With the end in mind

I found myself over the weekend pondering two decades into the future. 

As a new parent (with a 9-month-old), these moments, wondering about the future, have been far and few between lately. 

Thinking about the here and now to just get through the day (and the night) seem to be all I can muster most of the time. 

But having stumbled upon this great piece by Skye Eddy, my mind began whirring, casting forward to 20 years from now. Asking myself, what might my son’s relationship to sport look like? 

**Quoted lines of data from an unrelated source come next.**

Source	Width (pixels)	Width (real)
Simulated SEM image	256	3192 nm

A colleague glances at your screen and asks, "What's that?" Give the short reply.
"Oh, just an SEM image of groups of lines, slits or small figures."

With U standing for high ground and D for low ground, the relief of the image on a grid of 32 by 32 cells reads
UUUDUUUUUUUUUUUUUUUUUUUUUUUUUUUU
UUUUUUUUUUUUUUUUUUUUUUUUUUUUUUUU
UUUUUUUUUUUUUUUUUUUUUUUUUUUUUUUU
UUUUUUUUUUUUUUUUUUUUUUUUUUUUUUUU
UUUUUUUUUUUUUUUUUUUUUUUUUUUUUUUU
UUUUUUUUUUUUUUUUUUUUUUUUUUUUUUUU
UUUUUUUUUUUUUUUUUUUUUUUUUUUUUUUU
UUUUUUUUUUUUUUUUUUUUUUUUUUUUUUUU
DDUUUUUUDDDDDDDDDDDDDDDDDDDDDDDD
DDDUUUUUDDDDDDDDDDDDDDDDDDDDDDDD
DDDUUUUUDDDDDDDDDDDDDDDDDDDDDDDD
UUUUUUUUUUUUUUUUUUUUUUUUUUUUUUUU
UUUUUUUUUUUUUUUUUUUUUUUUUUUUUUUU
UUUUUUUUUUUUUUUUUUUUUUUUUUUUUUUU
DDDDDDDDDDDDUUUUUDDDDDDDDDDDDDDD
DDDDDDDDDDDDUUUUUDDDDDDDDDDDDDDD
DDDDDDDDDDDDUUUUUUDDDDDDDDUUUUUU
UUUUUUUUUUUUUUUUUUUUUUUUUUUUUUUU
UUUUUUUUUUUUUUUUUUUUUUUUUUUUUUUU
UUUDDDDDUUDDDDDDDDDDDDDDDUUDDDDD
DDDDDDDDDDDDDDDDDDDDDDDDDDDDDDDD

In her blog post, Reflections on my daughter’s final college game, Skye, writes: 

There are a handful of endings built-in to our sporting structures in America. The last high school game, the last club tournament played, the final college game. Of course, these traditional endings hold an important place. Cali’s final regular season college game was met with some wonderful traditions – a special pre-game walk out with family, flowers, decorated lockers, and post-game celebrations.  

Unfortunately, we often frame these endings as just that – the end. The end of a playing career. The end of competitive soccer. The end of playing on a team.  In fact, as I hugged Cali after the game, I heard one of her senior teammates say “Well, that was the last soccer game I will ever play.” THAT STATEMENT hurt my heart a bit. 


Closer to home in Aotearoa, while our youth sport structures might look different to those in USA, we share some similar challenges. 

To these types of challenges, Skye poses the question, 

Could an important step in reframing the beginning of a youth players experience be to reframe the end?” 

What would youth sport look like if we were fixated on the number of players, participants and athletes, that were a life-long member or customer? 

What if we celebrated these types of successes and stories, just like we did if we won the World Cup? 

As Stephen Covey teaches, we ought to begin with the end in mind. 

Well then, perhaps for sports administrators, coaches and parents the end we ought to strive for is growing a lifelong love for your game, or sport more generally. And any success, in the more traditional sense – whether that be a weekend wonder story or world championship – is just a cherry on the top. 


A memory this time.  

I’m transported to a conversation with Ross. My mother’s friend. In his 60s. 

I hadn’t seen Ross in close to 10 years. We were talking, exchanging the normal kind of pleasantries you do in similar situations. Somehow the conversation took a turn to me playing football over the weekend. The wrinkles on Rosses face seemed to shift at this. He perked up and dialed in to the conversation a bit more. Upon reflection, what transpired next was almost some kind of admiration or reverence on Ross’s behalf.  

I think I must have still been a bit ambivalent at the time. I didn’t think hoofing a ball with my mates on the weekend on a regular basis as I enter my mid-30s was special. But I think Ross did. And come to think of it, Ross was and is right to think like that.  

I guess the question I have from here is how do you bottle that mindset that Ross had? And connect it with the intentions and actions of administrators, coaches and parents who oversee the young Kiwis that will run around fields and courts this coming weekend? 

If you have any ideas, let me know. 

As for me, well I certainly hope that in 20 years’ time, I’ll be able to look back and celebrate that my son is playing and has a love for sport as he enters adulthood.